German Economic Institute: For a sound fiscal policy

FOR A SOUND FISCAL POLICY – Make investments possible! Germany faces enormous challenges in modernizing its capital stock. After neglecting public investment over the last two decades, it is now necessary to update the infrastructure and gradually reduce the investment backlog. HUBERTUS BARDT / SEBASTIAN DULLIEN / MICHAEL HÜTHER / KATJA RIETZLER · IW-POLICY PAPER NO. 10 · 18 NOVEMBER 2019 Managing demographic ageing and decarbonising the economy will also require major efforts in the coming years. The infrastructure needs both to be adapted to a post-fossil age and to meet the requirements of an ageing population. The education system also needs investment to deliver significantly better results in the future. New concepts must be developed in order to ensure prosperity in this country. The state plays a key role in all these tasks. It can indirectly stimulate private investment with its own investments, and it can provide favorable conditions and appropriate support measures for private investors.

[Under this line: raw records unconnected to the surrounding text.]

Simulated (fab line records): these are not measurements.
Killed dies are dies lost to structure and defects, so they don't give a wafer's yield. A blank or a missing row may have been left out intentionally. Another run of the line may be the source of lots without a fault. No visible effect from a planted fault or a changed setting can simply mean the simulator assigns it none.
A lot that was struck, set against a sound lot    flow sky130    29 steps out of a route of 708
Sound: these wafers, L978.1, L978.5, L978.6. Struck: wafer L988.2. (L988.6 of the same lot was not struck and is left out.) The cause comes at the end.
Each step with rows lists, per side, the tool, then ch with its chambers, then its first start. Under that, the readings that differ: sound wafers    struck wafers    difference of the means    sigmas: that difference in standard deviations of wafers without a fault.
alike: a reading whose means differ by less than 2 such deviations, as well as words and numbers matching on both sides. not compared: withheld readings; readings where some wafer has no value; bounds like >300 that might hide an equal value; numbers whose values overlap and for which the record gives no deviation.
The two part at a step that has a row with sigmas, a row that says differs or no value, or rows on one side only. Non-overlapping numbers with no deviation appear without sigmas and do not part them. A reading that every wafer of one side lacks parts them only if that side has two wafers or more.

There is a considerable need for investment which adds up to at least €450 billion in the next ten years. In order to finance this volume of public investment, it is important to remove obstacles in the political decision-making processes and in financial relations between public subsectors. However, these reforms should not question the financial soundness of the state. The state should and can fulfil its central mandate to invest in the public capital stock and to stimulate private investments in a fiscally, economically and environmentally sustainable manner. A path is presented here that is constitutional and addresses both the temporal and financial dimensions.